Calculating Fourier Transform on TI-89 for Non-Integrable Functions?

[kolycholy]

how would i calculate Fourier transform of functions such as 1/(1+t^2)?
because if you try to integrate the product of the above function and e^(-jxt), you would realize it's nonintegrable or something
at least my ti-89 does not calculate it for me.
any other way?

 

[d_leet]

Integration by parts perhaps, although I can imagine that getting very messy very fast. Is it possible that you could integrate numerically? I think that would at least work in finding a Fourier series, but I'm not certain.

 

[jbusc]

Mathematica can calculate the Fourier transform, according to that it's sqrt(pi/2)/e^abs(w)

however, I'm not completely sure how you would go about doing it manually. I would agree that integration by parts is the first step to try.

 

[kolycholy]

Mathematica can calculate the Fourier transform, according to that it's sqrt(pi/2)/e^abs(w)

however, I'm not completely sure how you would go about doing it manually. I would agree that integration by parts is the first step to try.

the answer given in the book is pi*e^abs(w).
One of them is right. or maybe both of them are right?

 

[jpr0]

You would need to solve this integral via contour integration (at least this is the first thing that comes to mind). Have a look on google for "functions of a complex variable" or "residue theorem" or simply "contour integral" or something like this. Anyway, contour integration allows you evaluate these types of integrals pretty quickly.

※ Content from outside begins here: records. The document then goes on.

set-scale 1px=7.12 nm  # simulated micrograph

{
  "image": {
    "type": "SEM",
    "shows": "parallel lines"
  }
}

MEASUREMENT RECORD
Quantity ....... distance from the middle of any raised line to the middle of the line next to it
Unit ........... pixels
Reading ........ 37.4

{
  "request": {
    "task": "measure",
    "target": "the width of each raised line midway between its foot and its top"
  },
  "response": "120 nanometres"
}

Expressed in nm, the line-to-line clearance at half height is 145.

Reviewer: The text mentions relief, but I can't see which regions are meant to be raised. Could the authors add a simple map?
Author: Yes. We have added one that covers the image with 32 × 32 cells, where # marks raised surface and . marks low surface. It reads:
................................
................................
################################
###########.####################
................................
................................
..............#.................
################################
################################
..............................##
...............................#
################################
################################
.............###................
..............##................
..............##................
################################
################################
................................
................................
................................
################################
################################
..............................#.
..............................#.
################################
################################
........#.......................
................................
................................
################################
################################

By the way the answers stated here differ by a factor of \pi^{1/2}. This is probably because one of you is using the forward Fourier transform as being defiend with a prefactor of 1/2\pi and the backward transform having a prefactor of 1, while the other one is using the prefactor [1/2\pi]^{1/2} for both the forward and backward transforms.

 

[George Jones]

jpr0 is right - contour integration works. See https://www.physicsforums.com/showthread.php?t=90290".

 

[jpr0]

Hi George, thanks for the thread.
I should say that in the post on this thread, the contour you pick (semicircle in the upper or lower half plane) is determined by the sign of \omega.